All in a day’s work

A friend of mine is teaching engineering-type stuff at another university, and he relayed a question to me, which I think he said came from his students.  He asked me if I could prove why a certain transformation works.  After a false start in interpretation, wherein I proved that it works, which he was already convinced of and for which didn’t need any further corroboration, I think I understand the spirit of his question well enough to provide a (hopefully) satisfactory answer.  And since I will be writing the answer up anyway, I may as well blog it up here.

The problem:  You have two coordinate frames, each Cartesian, with one frame rotated and displaced relative to the other.  Let $R$ be the matrix that describes the rotation, and let $v$ be the vector that gives the displacement of the origin.  A point, $p$, with coordinates given in the second frame (as a column vector) can be expressed in the first frame by the transformation $p_1 = Rp + v$.  If you picked the wrong direction to rotate or translate, replace $R$ with $R^{-1}$ or $v$ with $-v$.  Regardless, this transformation is annoyingly affine.

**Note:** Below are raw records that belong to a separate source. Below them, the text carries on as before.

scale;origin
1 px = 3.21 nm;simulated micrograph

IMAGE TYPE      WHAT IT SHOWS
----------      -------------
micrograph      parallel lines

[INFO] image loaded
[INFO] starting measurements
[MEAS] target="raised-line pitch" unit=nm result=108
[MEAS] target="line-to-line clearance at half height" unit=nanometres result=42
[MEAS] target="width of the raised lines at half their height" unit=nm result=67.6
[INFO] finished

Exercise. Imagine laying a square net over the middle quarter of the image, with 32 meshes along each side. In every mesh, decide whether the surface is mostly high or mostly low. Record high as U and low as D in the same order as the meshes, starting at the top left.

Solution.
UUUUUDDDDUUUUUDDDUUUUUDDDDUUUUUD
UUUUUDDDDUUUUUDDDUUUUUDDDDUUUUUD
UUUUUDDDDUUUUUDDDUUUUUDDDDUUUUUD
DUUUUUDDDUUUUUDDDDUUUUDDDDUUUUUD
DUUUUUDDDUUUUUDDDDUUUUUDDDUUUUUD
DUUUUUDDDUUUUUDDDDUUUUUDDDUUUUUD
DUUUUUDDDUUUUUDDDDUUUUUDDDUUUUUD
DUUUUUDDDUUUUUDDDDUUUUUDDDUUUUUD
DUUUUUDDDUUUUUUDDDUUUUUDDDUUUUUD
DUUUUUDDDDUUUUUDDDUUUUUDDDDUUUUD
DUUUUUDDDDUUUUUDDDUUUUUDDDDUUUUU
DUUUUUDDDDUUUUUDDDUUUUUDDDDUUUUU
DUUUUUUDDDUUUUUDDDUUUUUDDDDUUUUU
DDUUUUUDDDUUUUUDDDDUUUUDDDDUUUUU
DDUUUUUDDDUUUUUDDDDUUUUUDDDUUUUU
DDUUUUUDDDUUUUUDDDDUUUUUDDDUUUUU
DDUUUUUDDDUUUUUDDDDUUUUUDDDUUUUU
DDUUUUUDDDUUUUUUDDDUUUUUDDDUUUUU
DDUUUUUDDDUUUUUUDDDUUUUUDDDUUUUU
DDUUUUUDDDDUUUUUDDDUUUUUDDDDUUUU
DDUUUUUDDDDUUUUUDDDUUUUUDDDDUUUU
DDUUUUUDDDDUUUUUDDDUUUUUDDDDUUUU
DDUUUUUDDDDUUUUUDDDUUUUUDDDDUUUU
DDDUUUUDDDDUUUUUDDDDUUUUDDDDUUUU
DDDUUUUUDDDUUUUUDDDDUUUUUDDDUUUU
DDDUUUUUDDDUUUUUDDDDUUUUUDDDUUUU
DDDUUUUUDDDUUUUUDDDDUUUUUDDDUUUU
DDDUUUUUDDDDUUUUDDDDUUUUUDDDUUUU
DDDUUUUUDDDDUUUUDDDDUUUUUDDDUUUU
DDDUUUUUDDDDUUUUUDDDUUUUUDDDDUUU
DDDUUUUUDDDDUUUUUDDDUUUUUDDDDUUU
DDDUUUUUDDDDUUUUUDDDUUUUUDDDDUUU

The solution:  Augment $R$ with $v$ as a new column, and row filled with zeros in all entries except the last, which will be 1.  Let’s call this augmented matrix $T$.  Append a 1 to the bottom of $p$, too.  Let’s call that $p'$.  Now $Tp'$ will also have a 1 in the bottom entry, and $p_1$ can be read off by ignoring that extra 1.  The question of whether this will work is left as an exercise to the reader; it is not difficult to convince oneself it will always work.

The puzzle:  Why does adding a dimension like this convert our transformation from one that is affine to one that is linear?

An aside, as to the engineering significance of the problem, suppose you have several rods connected by rotating joints.  If you want to know the position of the end of the last rod, relative to the base of the first rod, this kind of transformation, possibly composed several times, would be a way to determine that position.  The potential for composing the transformation several times is very good reason why it is so nice that the affine transformation can be converted to a linear one.

The justification:  Generalize the problem to the case where the direction of the displacement is fixed, but the magnitude is not.  That is, $p_1 = Rp +\lambda v$, where $\lambda \in \mathbb{R}$.  The reason for this generalization is that it makes the affine transformation we are interested in be a special case of this transformation, with $\lambda=1$, and just as importantly, this transformation is a linear combination of linear transformations!  The value of $\lambda$ is independent of the rotation, which means we have the side effect of increasing the dimension of the transformation by 1, as seen in the solution.

A calculation analogous to the exercise above shows for this generalization, the matrix representing it is $R$, augmented by $v$.  This is not a square matrix, but square matrices are rather convenient, since the vector space in the codomain is the same as in the domain.  We can make it square by adding a row.  This row will be filled with zeros except the last column, which will be 1, in order to make the determinant 1.  This is exactly $T$.  Now let’s take a look at why $p'$ is what it is.  In order to translate by $\lambda v$, $\lambda$ is appended to $p$ instead of 1.  But as we have already seen, the transformation we are actually interested in is when $\lambda=1$.  Therefore the linearization ought to have the form prescribed by the solution.